@databorg/client
is a highly versatile SPARQL client for modern age. It's built to be both easy to use for newcomers to SPARQL, and extensible, to grow to support large-scale applications and highly customized SPARQL infrastructure.
The @databorg/client
and package exports a method called createClient
which we can use to create the SPARQL client. This central Client manages all of our GraphQL requests and results.
import { DataborgClient } from '@databorg/client';
// create new client
const client = new DataborgClient({
queryEndpoint: 'https://dbpedia.org/sparql',
updateEndpoint: 'https://dbpedia.org/update', // optional, uses queryEndpoint by default
headers: {
Authorization: 'Bearer TOKEN',
},
prefixes: {
foaf: 'http://xmlns.com/foaf/0.1/',
},
});
At the bare minimum we'll need to pass an endpoint URL when we create a client to get started.
Another common options include headers
and prefixes
.
Header option allows us to customize the request headers for all requests, while prefixes option allows us to define custom prefixes used within all queries.

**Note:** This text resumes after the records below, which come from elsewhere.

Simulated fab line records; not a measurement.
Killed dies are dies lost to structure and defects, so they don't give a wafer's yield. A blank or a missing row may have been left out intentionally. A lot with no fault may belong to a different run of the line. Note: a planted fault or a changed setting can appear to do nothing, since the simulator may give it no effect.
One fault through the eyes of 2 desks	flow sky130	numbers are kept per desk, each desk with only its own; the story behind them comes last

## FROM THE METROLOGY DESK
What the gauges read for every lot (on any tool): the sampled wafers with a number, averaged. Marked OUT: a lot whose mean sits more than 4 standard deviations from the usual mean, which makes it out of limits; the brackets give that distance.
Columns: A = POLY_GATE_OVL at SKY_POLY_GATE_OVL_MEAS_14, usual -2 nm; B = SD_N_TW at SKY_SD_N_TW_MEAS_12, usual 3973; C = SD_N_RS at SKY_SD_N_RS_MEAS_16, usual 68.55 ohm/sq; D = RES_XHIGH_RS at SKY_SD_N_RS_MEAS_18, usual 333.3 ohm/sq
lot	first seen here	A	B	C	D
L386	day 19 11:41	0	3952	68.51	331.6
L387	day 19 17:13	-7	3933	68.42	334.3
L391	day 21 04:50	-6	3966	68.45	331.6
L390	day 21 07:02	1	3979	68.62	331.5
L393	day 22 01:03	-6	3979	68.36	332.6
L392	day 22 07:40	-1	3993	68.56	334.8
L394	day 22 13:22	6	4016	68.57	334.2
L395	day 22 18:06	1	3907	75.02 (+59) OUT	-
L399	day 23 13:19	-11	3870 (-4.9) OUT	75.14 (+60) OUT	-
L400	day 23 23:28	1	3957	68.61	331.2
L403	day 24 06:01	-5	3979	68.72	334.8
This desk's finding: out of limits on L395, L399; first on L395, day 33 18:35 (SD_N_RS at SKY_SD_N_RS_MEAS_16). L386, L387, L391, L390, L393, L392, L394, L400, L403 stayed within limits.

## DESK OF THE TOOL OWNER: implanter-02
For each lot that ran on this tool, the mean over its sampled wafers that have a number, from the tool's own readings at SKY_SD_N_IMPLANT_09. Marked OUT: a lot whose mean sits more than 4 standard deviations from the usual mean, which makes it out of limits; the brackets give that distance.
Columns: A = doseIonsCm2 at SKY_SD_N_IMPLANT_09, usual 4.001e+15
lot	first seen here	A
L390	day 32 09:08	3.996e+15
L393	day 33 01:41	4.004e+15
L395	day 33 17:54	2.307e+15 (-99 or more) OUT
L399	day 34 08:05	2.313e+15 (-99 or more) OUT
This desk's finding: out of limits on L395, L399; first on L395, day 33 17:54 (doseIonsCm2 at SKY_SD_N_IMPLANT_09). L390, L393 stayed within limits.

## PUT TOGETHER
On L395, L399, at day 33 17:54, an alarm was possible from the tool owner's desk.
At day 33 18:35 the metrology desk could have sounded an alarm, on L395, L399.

When you're using @databorg/client
to send queries or updates - the client.query
and client.update
methods allow you to do just that.
// execute a query
const result = await client.query({
query: `SELECT ?p WHERE { ?uri ?p ?label } LIMIT 5`,
variables: {
uri: url`http://dbpedia.org/ontology/deathDate`,
label: 'Hello world!',
},
});
// execute an update
const result = await client.update({
query: sparql`INSERT DATA { var:uri a dbpedia:Resource . }`,
variables: { uri: url`http://dbpedia.org/Test` },
});
A notable utility functions are the sparql
and url
tagged template literal function.
Wherever @databorg/client
accepts a query document, we can either pass a string or a SparqlQuery
document.
sparql
is a utility that allows a SparqlQuery
to be created directly.
In most examples we may have passed a string to define a query document, like so:
const basicQuery = `
SELECT ?s ?p ?o WHERE {
?s ?p ?o .
}
`;
We may also use the sparql
tag function to create a SparqlQuery
directly:
import { sparql } from '@databorg/client';
const basicQuery = sparql`
SELECT ?s ?p ?o WHERE {
?s ?p ?o .
}
`;
The url
is an utility that allows us to convert a string into a NamedNode
used in query (i.e. when you want to use value as URI, not as a literal).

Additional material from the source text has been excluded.